Swinging with a BigIP LTM
Swing environments are all the rage right now. Ok, maybe not "all" the rage but creating a swing environment can theoretically make your life as a sysadmin a lot easier. What's a swing environment? It's an exact replica of your site's production environment which exists in an almost always ready-to-go-live state. It's not really failover, not really disaster recovery, not really staging. It's a physical copy of your site in hardware but your applications are always one release level different from the currently live site. If you have a BigIP deployed as your load balancer, you can do something interesting that I think is unique to the BigIP, (although I've not used too many load balancers but I know your network engineers would never let you touch their switch-based load balancers).
Picture the following. You've just spent all weekend deploying a large, complex update to your site and it's Monday morning. Site goes down--problems with the release. You need to back out the release but it is going to take hours because you need to redeploy your web content, revert your web and/or container changes, your application war files, database updates, which is essentially hours of lost revenue. It would be so nice to be able to just execute a script that would instantly revert your site back to the "last known good" configuration--especially since every 15 minutes one of the "suits" is breathing down your neck to get the site up.
To keep things simple, picture a typical three tier physical server design. You've got your web server in your dmz, an application server running whatever (tomcat, jboss, geronimo, glassfish, websphere, etc), finally the database. (Remember, I'm keeping this simple so I'm leaving out the multiple web servers, app servers, RAC cluster, etc.) This set of servers will be known as "Peter". The web server is front-ended by a BigIP, which is doing your SSL termination, maybe some caching, and sprinkle in some iRules for redirection, rewrites, whatever. The web server talks mod_jk or mod_proxy to the app server and the app server to your database. This silo of servers is a fixed chain.

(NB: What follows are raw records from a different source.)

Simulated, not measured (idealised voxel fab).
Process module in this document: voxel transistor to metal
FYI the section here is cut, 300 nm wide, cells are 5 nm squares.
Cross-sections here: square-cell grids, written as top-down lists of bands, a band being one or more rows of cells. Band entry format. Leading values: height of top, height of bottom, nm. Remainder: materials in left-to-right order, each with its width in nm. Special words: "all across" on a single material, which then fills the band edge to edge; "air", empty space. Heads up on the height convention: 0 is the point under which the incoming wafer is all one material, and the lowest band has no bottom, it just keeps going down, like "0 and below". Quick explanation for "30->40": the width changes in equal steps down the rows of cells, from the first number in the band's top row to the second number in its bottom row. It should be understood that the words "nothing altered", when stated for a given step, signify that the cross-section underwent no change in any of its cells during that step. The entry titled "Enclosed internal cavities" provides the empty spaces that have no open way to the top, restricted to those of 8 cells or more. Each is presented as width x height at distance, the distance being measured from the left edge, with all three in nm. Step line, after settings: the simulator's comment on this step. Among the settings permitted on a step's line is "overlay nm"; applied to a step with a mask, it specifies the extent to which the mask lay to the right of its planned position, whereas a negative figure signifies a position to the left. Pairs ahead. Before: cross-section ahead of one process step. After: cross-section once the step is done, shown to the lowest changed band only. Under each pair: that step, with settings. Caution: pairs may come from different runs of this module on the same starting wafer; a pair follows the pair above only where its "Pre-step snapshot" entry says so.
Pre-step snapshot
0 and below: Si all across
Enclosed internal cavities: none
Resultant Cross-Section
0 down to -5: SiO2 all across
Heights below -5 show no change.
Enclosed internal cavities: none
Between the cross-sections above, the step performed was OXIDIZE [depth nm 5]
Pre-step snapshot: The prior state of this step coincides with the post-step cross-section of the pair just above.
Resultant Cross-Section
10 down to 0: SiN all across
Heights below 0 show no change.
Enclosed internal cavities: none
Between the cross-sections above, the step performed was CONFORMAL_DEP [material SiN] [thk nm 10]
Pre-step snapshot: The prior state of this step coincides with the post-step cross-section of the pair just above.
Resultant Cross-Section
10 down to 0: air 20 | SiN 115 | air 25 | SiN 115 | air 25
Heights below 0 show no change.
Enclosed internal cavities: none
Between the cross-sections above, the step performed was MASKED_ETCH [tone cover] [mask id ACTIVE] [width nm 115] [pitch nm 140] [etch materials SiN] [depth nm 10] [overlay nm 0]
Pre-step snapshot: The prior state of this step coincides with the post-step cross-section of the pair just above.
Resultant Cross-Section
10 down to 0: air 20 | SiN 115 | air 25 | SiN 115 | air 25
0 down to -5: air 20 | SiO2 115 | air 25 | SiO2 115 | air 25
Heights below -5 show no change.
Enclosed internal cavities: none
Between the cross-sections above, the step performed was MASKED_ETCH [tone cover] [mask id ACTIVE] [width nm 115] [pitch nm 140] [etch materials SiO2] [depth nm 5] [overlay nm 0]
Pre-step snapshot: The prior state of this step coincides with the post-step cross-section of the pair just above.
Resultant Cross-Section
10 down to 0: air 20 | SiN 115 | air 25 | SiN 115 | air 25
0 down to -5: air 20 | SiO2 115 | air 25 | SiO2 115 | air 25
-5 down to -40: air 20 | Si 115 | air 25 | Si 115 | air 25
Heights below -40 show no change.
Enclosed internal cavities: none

Next, convince your CIO that this is a good idea and then build a mirror of this environment, which we'll call "Sylar". To keep yourself sane, know that no component in the "Peter" silo should ever communicate with a component in the "Sylar" silo.
"Peter" is a web server Pool consisting of, in our simple example, one server. "Sylar" is a Pool that contains the mirrored web server. The "www" site VIP currently contains the "Peter" Pool so all your end user requests for www.coolbeans.com get routed to your "Peter" web server. You deploy your next release to Sylar, which you are ready to go live with. Since the BigIP is scriptable with shell commands, you can write two shell scripts. Name one "swingToPeter.sh" the other "swingToSylar.sh". Using bigpipe commands built into the BigIP, your swingToPeter.sh script looks something like this:
Your swingToSylar.sh script will look something like this:
Execute swingToSylar.sh and the new release is live. Need to backout? Execute swingToPeter.sh and you are backed out--instantly.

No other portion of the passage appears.